# Thread: Verify Solution of Differential equation

1. ## Verify Solution of Differential equation

Hello, i didn't know whether to post this in the calculus section but since its in my differential equations book I'll start here.

The problem asks to verify the indicated function is a answer of the differential equation.

My memory on the natural e is rusty. Any guidance? I feel like this should be easier than it looks.

Thanks

2. ## Re: Verify Solution of Differential equation

$y = e^{-x^2}\left[\int_0^x e^{t^2} \, dt + c_1\right]$

product rule to find $\frac{dy}{dx}$ ...

$\frac{dy}{dx} = e^{-x^2} \cdot e^{x^2} - 2xe^{-x^2}\left[\int_0^x e^{t^2} \, dt + c_1\right]$

$\frac{dy}{dx} = 1 - 2xy$

$(1 - 2xy) + 2xy = 1$

3. ## Re: Verify Solution of Differential equation

Do you have to solve the integral? i used mathway for guidance and it gave me zero. Heres a link

Mathway: Evaluate the Integral

4. ## Re: Verify Solution of Differential equation

Originally Posted by skeeter

$y = e^{-x^2}\left[\int_0^x e^{t^2} \, dt + c_1\right]$

product rule to find $\frac{dy}{dx}$ ...

$\frac{dy}{dx} = e^{-x^2} \cdot e^{x^2} - 2xe^{-x^2}\left[\int_0^x e^{t^2} \, dt + c_1\right]$

$\frac{dy}{dx} = 1 - 2xy$

$(1 - 2xy) + 2xy = 1$
Since it's first order linear, you could solve the DE using the Integrating Factor.
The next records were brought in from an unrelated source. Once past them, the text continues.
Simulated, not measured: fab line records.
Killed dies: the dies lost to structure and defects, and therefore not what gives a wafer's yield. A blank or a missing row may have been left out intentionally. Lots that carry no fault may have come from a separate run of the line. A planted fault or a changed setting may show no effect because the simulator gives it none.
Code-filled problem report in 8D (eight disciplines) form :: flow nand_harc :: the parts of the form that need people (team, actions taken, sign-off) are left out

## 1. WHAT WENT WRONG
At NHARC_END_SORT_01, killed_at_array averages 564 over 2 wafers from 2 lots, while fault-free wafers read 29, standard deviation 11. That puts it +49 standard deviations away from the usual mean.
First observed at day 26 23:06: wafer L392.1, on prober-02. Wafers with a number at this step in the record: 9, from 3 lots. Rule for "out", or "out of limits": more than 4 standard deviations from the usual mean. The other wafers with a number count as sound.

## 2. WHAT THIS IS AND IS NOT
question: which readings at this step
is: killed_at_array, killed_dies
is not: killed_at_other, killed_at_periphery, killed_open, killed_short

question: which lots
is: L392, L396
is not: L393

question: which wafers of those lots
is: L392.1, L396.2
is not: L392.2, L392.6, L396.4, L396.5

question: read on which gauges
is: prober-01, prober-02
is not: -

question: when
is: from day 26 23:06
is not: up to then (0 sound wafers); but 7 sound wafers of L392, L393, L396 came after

$\displaystyle \frac{dy}{dx} + 2x\,y = 1$, the integrating factor is $\displaystyle e^{\int{2x\,dx}} = e^{x^2}$, so multiplying both sides of the DE by the integrating factor gives

\displaystyle \begin{align*}e^{x^2}\frac{dy}{dx} + 2x\,e^{x^2}y &= e^{x^2} \\ \frac{d}{dx}\left(e^{x^2}y\right) &= e^{x^2} \\ e^{x^2}y &= \int{e^{x^2}\,dx} + C_1 \\ y &= e^{-x^2}\int{e^{x^2}\,dx} + C_1e^{-x^2} \end{align*}